Hacker Newsnew | past | comments | ask | show | jobs | submitlogin

does income derived from tax evasion have to be reported? not joking.


A better question is what if your tax evasion savings had been stolen by your friend who has already paid taxes on the property he had stolen, but not returned, last year?


This comment got me laughing really hard, but since this is HN I'm going to try to figure out the answer anyway:

I think this scenario is pretty simple and is essentially just that you deduct the amount of money stolen from you from that year's income, provided you discovered the money was stolen that year. Obviously if you haven't discovered it's stolen yet you won't be deducting anything.

It seems that the tax evasion part essentially becomes totally irrelevant since, as others have said, you don't report evaded taxes as income, you just don't tell the IRS you owe those taxes and don't pay them, so from the IRS' perspective it's no different than you getting that quantity of non-evasion money stolen from you


Tax evasion is not extra income.

It just means you underreported another type of income in some other form and ended up paying less taxes as a result.


Vaguely related, one of my biggest tax pet peeves (beyond people that don't understand marginal tax brackets at all) is the people who will cynically claim that a billionaire just donated to charity $X because they actually make more money from doing that because of the tax deduction. And it's like, no, they get to deduct it from their earned income, so they mathematically always end up with less money by donating it and deducting rather than just keeping it.


You can't derive income from tax evasion. You already have the income from some other source, you're just evading being taxed on it. (It's like how, if you buy a video game on sale at $10 off, you didn't make $10, you just avoided spending $10 that you already have in your bank account.)

So you've already reported it (or, if you're evading taxes, perhaps you've already decided not to report it, in which case the answer is simply that you have to not evade taxes...).

If you advise other people on tax evasion and they pay you for your services, then that's presumably employment income of some sort that you should report.


There exist refundable tax credits in some cases.

The scammer pretending to be the creator of Bitcoin started off this way: Australia had a refundable tax credit for Research and Development, you could tell them you spent $6 million on R&D and they'd cut you a check for that, even if you had no income. He claimed to have purchased a supercomputer (in panama...). He successfully collected the credit to the tune of millions of dollars, but in a subsequent year asked for something like $40 million, which finally triggered the tax office to act. The whole 'creator of Bitcoin' thing fell out of needing a source for the money supposedly spent on R&D.
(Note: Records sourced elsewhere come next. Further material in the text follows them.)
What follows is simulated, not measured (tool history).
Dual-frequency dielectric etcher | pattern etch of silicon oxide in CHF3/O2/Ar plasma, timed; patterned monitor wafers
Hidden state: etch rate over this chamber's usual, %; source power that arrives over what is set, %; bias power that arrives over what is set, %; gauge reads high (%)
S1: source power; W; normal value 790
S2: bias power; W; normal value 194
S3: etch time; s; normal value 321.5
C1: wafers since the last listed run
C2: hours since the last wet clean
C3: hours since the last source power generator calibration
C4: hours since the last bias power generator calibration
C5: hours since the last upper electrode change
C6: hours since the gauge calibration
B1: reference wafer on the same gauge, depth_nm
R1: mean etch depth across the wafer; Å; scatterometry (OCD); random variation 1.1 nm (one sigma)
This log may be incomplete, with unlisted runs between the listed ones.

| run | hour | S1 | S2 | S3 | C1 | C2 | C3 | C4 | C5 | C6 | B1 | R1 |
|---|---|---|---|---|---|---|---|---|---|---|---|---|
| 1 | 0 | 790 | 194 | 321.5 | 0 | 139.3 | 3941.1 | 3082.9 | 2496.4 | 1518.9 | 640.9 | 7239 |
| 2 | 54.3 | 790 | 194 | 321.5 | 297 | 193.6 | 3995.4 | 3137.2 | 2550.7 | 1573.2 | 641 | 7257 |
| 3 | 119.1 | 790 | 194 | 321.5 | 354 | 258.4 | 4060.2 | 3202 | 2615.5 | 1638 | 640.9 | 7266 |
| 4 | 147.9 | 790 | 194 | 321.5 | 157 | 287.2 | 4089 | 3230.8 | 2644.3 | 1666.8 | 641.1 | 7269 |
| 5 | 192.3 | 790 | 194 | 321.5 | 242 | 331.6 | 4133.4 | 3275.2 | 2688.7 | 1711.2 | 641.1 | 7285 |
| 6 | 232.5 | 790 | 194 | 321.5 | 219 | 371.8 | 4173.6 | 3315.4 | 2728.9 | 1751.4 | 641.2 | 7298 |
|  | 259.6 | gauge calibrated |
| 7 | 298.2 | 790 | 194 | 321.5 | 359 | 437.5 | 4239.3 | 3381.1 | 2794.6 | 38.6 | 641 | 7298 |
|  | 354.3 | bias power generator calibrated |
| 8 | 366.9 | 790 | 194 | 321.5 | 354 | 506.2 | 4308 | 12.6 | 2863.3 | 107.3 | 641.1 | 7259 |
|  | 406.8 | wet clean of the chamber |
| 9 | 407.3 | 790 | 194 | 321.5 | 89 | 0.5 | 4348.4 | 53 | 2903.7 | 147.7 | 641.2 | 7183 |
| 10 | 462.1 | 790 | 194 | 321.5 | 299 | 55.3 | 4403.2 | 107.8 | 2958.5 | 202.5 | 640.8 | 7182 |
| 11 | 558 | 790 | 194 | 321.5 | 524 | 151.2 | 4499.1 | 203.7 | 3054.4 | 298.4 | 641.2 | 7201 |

(They ultimately didn't fall for it, but he seemed to have escaped criminal prosecution by fleeing the country. He's continuing his scams elsewhere, and sadly now he's started suing journalists and others as yet another component of them.)


In a related story, we (my sharehouse) pay $5000 a month for rent in hard cash, and our landlord declares $2500 a month to the ATO.

As a back of napkin calculation, between her >=2 rental properties, and due to negative gearing, she's declaring a $60,000 loss per annum on her rental properties. Combined with the 50% deduction for capital gains on property sales, I don't think she will pay a single cent for the income earned from her rental property investments.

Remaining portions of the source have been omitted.